Prime Ministers Borissov and Zaev in front of the monument to Tsar Samuel in Sofia.
Soon after his first visit to Brussels, the prime minister of Macedonia Zoran Zaev paid an official visit to Sofia. The Macedonian prime minister described both of these visits as historic, with one underlying aim – that Macedonia be given support and assistance in its bid for membership of the EU and of NATO. From Sofia, Zaev called on his country’s other neighbours to give their support to Macedonia’s Euro-Atlantic future. This appeal is an indication that the new Macedonian government is ready to normalize its relations with Greece, with which Macedonia has had a running naming dispute for years, and with Serbia, which Skopje is accusing of interference in its domestic affairs, but also with Albania and Kosovo, countries Macedonia has fallen out with over aspirations by the Albanian factor inside the country.
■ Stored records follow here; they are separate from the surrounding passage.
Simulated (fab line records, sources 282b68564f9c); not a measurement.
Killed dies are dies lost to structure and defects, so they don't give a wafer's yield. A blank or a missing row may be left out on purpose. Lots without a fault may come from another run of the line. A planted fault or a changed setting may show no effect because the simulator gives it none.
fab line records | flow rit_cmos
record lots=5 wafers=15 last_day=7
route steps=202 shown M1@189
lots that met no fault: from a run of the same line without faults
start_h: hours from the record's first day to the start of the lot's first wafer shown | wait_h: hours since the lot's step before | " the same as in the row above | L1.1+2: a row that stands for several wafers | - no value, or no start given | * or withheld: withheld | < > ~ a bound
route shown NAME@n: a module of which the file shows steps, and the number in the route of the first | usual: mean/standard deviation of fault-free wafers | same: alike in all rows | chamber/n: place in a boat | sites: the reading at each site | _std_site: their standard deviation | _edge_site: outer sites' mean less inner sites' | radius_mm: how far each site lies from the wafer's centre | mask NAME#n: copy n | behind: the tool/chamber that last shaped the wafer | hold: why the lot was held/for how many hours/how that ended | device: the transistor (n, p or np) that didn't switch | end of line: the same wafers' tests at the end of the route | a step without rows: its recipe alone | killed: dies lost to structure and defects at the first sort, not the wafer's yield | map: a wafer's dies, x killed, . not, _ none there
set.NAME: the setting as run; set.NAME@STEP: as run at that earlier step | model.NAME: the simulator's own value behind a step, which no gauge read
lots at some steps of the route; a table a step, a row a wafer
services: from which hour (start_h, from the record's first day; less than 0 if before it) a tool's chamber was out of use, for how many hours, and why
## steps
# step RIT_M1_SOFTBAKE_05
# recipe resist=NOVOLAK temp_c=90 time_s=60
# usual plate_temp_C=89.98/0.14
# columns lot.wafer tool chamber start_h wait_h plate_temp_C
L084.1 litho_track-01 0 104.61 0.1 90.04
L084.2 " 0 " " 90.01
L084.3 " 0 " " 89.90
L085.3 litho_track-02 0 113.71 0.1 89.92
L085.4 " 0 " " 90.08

In Sofia PM Zaev stated a clear intention to overcome differences with Bulgaria, saying that Macedonia was closing a chapter in the history of nationalism and hatred and opening a new chapter of a European future for all. In confirmation of this intention Bulgaria and Macedonia reached agreement to sign a goodneighbour and cooperation agreement on 2 August – an act that has been postponed over many years. The date of its signature carries a deep symbolical meaning, because 2 August is the anniversary of the Ilinden uprising, described as the defining moment in the national-liberation struggle of the Macedonian and Thracian Bulgarians. The choice of 2 August is an unequivocal demonstration of the two countries’ determination to celebrate, jointly, historical events and figures the two countries have in common. A determination the two prime ministers Zoran Zaev and Boyko Borissov demonstrated during Zaev’s visit when the two paid their respects at the monument to Tsar Samuel in the Bulgarian capital. There is a monument to Samuel in Skopje as well, and Macedonian politicians and historians allege that the ruler is their national hero. Apparently the road to joint celebrations has not been cleared as yet, because Borissov made it clear that the two prime ministers would determine what “shared history” means and which specific periods of the past it covers after the foreign ministers of the two countries have given the goodneighbour agreement a final review but before it is signed.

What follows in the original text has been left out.